[odf-discuss] BECTA

Lars Noodén lars at umich.edu
Tue Jan 15 07:23:04 EST 2008


One of the earlier list messages stated that BECTA published a report
warning against uptake of either MS Vista or MS Office 2007 in British
schools.
	http://publications.becta.org.uk/display.cfm?resID=28199

After the BECTA report was published, MS threw a serious obstacle into
the way of institutions still on MS Office:
	http://it.slashdot.org/article.pl?sid=08/01/01/137257

the way forward there with the legacy formats is, as Chris pointed out,
is that if the vendor no longer supports the old formats then to put the
legacy formats into the public domain:
	http://nlnet.nl/press/20080114-formats.html

The warning could well be taken to heart by other countries.  Item 5.17
is probably the most significant action.  However, the report seems to
otherwise soft-pedal the problems.

Anyway here are comments:

1.5, point 2 - WTF?  did whoever wrote this point read the rest of the
report, esp 2.2?

1.5, point 3 - see http://it.slashdot.org/article.pl?sid=08/01/01/137257

1.7 - no benefits

1.8, #1 - 'perceived' - one could probably find data to show that the
lack of benefits is more that perceived

1.8, #2 - an how many are Kubuntu-ready, Flubuntu-ready, or
Kubuntu-capable or Flubuntu-capable.  How about K12LTSP-capable?

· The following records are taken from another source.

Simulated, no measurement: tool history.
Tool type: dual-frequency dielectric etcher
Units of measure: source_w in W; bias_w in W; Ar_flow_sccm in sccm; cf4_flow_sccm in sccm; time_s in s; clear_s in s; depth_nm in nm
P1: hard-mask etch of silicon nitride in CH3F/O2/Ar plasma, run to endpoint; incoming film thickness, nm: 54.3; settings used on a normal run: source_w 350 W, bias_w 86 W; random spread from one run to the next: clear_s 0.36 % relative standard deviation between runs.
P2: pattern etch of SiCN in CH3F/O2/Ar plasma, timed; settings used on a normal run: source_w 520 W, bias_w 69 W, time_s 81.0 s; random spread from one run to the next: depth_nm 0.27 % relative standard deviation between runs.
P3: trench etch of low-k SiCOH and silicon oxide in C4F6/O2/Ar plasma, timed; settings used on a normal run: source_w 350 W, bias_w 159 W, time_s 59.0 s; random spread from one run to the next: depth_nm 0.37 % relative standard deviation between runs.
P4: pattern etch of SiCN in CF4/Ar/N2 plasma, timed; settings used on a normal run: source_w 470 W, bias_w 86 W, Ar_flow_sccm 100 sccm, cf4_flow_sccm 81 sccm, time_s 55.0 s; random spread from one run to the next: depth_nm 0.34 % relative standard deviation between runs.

2.2 - fit-for-purpose - seems to fail here, so WTF with 1.5,#2 ?

2.6, #2 - 'early' seems a weasle-word

2.6, #3 - interoperability is not forthcoming in the forseeable future,
so why not just flat out say 'not recommended', see 3.7 and 5.6

3.7 - why not just say flat out, 'do not deploy' ?  see 5.6

3.7, #3 - factual error - formats do not define interoperability,
applications' support of formats define it

4.3  how is "stable" defined?  Personally, I have found that people
literally use a separate measure when assessing system stability of MS
products
	http://www.techworld.com/opsys/news/index.cfm?newsid=2275

4.4 so, no changes in functionality, vastly increased system
requirements, and radically changed user interface, and lack of support
for older formats

4.6 one could question the benefits of use in a business environment as well

4.7 complexity, cost and maintenance headaches

4.8, #1, #2 - compatibility failure 10% - 20%, maybe WINE is better?
	http://www.winehq.org/

4.10 - lack of XPS is an asset

4.25  should be more prominent, the executive summary seems to override
this recommendation see 4.29, what is the reason for such indirectness,
often with 3-4 steps?

4.30  actually there are technical reasons that make a XP-Vista
environment ill-advised.  see 4.31

4.31, #1 retraining for Aqua, KDE or K12LTSP might well be less

4.31  it would be beneficial to promote more information about upgrading
to XP

4.32 no business case for deployment, should be in the exec summary

4.36 recommendation - what? suddenly interoperability is the school's
responsibility?  This is changed from 5.6.  How about say move to
Koffice  or OOo or StarOffice, etc.

4.37 other products, at least that there exist other products, *has* to
be mentioned here.  the implications of following 4.37 would be that the
schools lock out *all* other options, vendors and software -see 5.3

5.3 good observation, single supplier can impede competition and choice,
however, this is not a theoretical threat as implied, but an actual
ongoing practice

5.4 active antagonism from MS in regards to interoperability

5.5 so, in short, MSO 2007 will exacerbate the digital divide, and this
is tied in part to MS Vista, so why is the policy not a clear "NO" ?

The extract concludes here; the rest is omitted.